Person:William Tickner (1)

William Delos Tickner
m. 27 Dec 1876
Facts and Events
Name William Delos Tickner
Gender Male
Birth[1] 16 Dec 1849 New York, United States
Marriage 27 Dec 1876 to Ella Malvina West
Death[1] 2 Dec 1925 Jackson Center, Shelby, Ohio, United States
  1. 1.0 1.1 The Sabbath Recorder
    99:24:755, December 14, 1925.

    Reverend William Delos Tickner was born in the northeastern part of New York State, December 16, 1849, and died at Jackson Center, Ohio, December 2, 1925.
    At the age of seven years William removed with his parents to Marquette, Wis. The following year his parents embraced the Sabbath of Christ.
    He was united in Holy matrimony to Miss Ella West on December 27, 1876, who with their daughter, Mrs. A. H. Atkins, of Oxford, Wis., survives him. Three sons, Emory, Lucius and Henry, and one daughter, Anna Belle, preceded him.
    Brother Tickner completed his course in Milton College in 1876, receiving a Bachelor of Arts degree. Several years later, after a post graduate course, Milton College conferred upon him the degree of Master of Arts.
    For twenty years Brother Tickner taught in the public schools of Wisconsin at Randolph and Milton. For a number of years he was principal of the Princeton School. About twenty years after his graduation from Milton College, Brother Tickner entered the dental profession continuing therein for a quarter of a century.

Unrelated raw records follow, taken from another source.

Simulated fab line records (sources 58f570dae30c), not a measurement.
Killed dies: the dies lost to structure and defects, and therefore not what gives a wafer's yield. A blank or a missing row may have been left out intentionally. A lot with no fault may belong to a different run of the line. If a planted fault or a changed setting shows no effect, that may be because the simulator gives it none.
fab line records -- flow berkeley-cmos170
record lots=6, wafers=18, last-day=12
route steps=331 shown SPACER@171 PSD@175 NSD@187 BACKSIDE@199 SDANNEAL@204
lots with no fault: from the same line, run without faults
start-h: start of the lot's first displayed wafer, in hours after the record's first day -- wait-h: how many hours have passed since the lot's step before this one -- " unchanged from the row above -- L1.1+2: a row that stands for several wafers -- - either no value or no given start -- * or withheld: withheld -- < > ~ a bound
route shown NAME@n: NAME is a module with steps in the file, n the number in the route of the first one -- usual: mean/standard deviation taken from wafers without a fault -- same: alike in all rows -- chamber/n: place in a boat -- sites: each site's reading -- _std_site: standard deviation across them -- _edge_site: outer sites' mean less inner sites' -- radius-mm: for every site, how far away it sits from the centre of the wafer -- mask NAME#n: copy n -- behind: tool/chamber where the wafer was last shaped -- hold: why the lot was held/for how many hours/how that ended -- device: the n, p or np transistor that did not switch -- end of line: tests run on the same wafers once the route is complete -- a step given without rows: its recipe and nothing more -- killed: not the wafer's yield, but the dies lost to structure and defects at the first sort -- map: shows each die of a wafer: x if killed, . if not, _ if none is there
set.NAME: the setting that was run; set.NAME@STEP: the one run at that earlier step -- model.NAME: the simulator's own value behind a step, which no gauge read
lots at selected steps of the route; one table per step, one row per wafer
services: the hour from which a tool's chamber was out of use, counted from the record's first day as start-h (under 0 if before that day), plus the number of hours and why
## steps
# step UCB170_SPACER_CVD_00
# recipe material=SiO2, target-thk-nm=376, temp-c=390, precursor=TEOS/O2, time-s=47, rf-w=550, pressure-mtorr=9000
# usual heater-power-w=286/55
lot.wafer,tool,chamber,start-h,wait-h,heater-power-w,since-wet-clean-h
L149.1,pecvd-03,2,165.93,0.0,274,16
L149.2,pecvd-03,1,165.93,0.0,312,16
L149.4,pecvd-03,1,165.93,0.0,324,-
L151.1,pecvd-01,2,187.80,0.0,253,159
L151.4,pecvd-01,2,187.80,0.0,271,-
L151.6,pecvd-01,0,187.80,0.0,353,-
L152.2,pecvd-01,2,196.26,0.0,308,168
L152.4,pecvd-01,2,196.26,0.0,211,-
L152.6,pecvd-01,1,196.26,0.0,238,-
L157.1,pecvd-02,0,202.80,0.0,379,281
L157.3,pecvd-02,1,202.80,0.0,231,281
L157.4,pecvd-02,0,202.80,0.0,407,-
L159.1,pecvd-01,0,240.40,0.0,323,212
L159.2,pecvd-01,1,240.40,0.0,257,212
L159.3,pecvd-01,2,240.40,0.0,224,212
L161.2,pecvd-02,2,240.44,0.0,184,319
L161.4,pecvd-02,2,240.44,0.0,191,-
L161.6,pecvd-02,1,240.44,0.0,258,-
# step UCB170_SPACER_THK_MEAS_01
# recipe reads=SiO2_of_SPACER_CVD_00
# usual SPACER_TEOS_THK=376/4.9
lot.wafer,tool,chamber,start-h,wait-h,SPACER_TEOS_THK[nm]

    Being desirous of rendering service of a distinctively spiritual nature, Brother Tickner prepared himself for the Christian ministry, and upon October 4, 1913, was ordained at the Grand Marsh Seventh Day Baptist church. Dr. Tickner served this church and its outposts until June, 1922, when he became the pastor of the Jackson Center Seventh Day Baptist Church. He was much beloved by his people in both Wisconsin and Ohio, and many hears will be saddened by the tidings of his death.
    Brother Tickner was a prolific writer on a wide range of subjects. Although he was confined to bed for the past five months, his intellect was most keen and he wrote for the Sabbath Recorder, the Pentecostal Herald and other religious papers, including the Exponent. He also wrote a number of articles in the Columbus Dispatch combating the evolutional hypothesis.
    Not only along religious and philosophical lines was his mind active but along lines of scientific inventions as well. Being appalled by the great loss of life at grade crossings, he invented a device which, electrically controlled, will, upon the approach of a train, flash first a yellow light and then a red light and ring an alarm bell, and, at a proper time, lower and raise gates on each side of the railroad tracks. This device is receiving a patent from the United States government. His anticipated financial returns in connection with the sale of this device were large, but Brother Tickner said to his wife; 'We will keep only so much as we need to live on, the balance we will give to the Lord's work. We will finance the vocational enterprise at Jackson Center and help elsewhere and on the mission fields.'
    Brother Tickner excelled as a pastor. To him there were no black sheep. He never had an unkind word to say of any of his members. No partiality characterized his speech or actions.
    His wife tells us that in all their forty-nine years of married life, he never uttered the first unkind word to her. His last words were, 'I've fought a good fight; I believe, yes, I believe that I have kept the faith. Hallelujah,' and then with a look heavenward, 'My Father!'
    Truly we have lost a great and good man!
    The writer preached a farewell sermon from 2 Thessalonians 4: 15, 'That ye sorrow not, even as others which have no hope,' on Sabbath morning, December 5, in the Jackson Center Seventh Day Baptist church at the regular hour for divine service. The floral tributes were very beautiful, different church societies and individuals being the givers. C. W. Snyder and Company were in charge of the funeral arrangements. At the conclusion of the memorial service, the bereaved relatives and parishioners made their way to the beautiful little Seventh Day Baptist cemetery where, with appropriate ceremonies, we laid away the remains of Brother Tickner to await the mighty trump of the resurrection angel. Robert B. St. Clair.